Episco-Fact #62
October 1, 2017

Who is William Tyndale and why do we have a lesser Feast Day in his honor?

For the history of the English-speaking Christians, William Tyndale rocked the world. His translation of the New Testament from Greek to English was the first such translation after centuries of the Vulgate Bible (i.e. Latin). First published in 1526, just nine years after Martin Luther posted his thesis in the door at the church in Worms, scripturally hungry English subjects had an outlet from which to read scripture.

Though many English subjects welcomed the Tyndale "Bible," especially the growing merchant and gentry classes, it was not approved for publication by the English (read—Roman Catholic) religious authorities, having been rebuffed by the Bishop of London in 1524, The Right Reverend Cuthbert Tunstall, when Tyndale applied for a license to translate and publish an English version of the Bible. The 1526 translation was published by the house of Peter Quentell. Cologne was Lutheran territory and it would be 1532 before the first in a series of Acts were passed by Parliament to establish the monarch of England as the "head" of the Church in England.

All of this occurs against the backdrop of the Humanist movement, the advent of moveable type, and the Continental Reformation. Henry, even after his break with the Roman Church, was essentially a conservative. Certainly, he initiated reforming of the religious houses in England, but his religious instincts still leaned toward restricting access to the Bible and Worship to those who could read Latin and understand Latin.

William Tyndale was born in 1485ish in the Gloucestershire. He attended and graduated from Magdalene College, Cambridge University. He was gifted at languages and was fluent in French, Greek, Hebrew, German, Latin, Italian, and Spanish in addition to English. He was frustrated in his theological studies by not having access to scriptures.

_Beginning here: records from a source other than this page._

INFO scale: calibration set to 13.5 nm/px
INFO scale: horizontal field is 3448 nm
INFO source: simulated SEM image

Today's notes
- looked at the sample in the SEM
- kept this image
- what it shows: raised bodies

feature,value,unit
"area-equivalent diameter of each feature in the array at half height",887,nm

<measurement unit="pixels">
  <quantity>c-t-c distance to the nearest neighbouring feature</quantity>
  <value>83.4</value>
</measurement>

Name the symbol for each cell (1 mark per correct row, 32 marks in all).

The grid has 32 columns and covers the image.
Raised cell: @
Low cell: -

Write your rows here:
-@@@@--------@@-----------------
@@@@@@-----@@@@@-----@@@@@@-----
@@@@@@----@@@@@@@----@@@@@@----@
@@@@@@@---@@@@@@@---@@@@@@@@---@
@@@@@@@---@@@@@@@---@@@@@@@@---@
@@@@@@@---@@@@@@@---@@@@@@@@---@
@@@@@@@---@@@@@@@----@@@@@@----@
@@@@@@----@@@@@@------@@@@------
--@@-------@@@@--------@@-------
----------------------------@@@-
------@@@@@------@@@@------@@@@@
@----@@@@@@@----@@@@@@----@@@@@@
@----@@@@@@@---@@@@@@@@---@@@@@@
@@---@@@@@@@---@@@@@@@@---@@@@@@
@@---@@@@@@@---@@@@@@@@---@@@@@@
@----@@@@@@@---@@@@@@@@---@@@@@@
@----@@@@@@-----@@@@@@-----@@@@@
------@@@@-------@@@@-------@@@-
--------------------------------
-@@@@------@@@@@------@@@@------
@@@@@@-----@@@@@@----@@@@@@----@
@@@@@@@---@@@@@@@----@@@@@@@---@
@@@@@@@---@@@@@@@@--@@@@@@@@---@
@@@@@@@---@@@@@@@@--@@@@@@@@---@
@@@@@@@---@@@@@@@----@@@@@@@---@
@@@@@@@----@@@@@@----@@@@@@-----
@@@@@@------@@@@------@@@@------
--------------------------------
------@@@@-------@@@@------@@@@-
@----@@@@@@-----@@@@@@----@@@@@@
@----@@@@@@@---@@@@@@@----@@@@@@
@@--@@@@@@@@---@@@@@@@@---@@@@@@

Tyndale was the first Englishman to translate directly from the original Biblical languages of Hebrew, Old Testament, and Greek, New Testament. There had been a Fifteenth Century translation from the Latin by John Wycliffe, but English authorities would not license that Bible either and that led to laws which restricted Tyndale's translation and publication in his time. Hence, his work on the continent, where he was pursued and eventually arrested in 1535 and executed in 1536, even though Thomas Cromwell, Chancellor of England interceded on his behalf.

Tyndale's work was so influential that it formed to metrical and colloquialisms of the later Standard Version of the Bible supervised under King James I.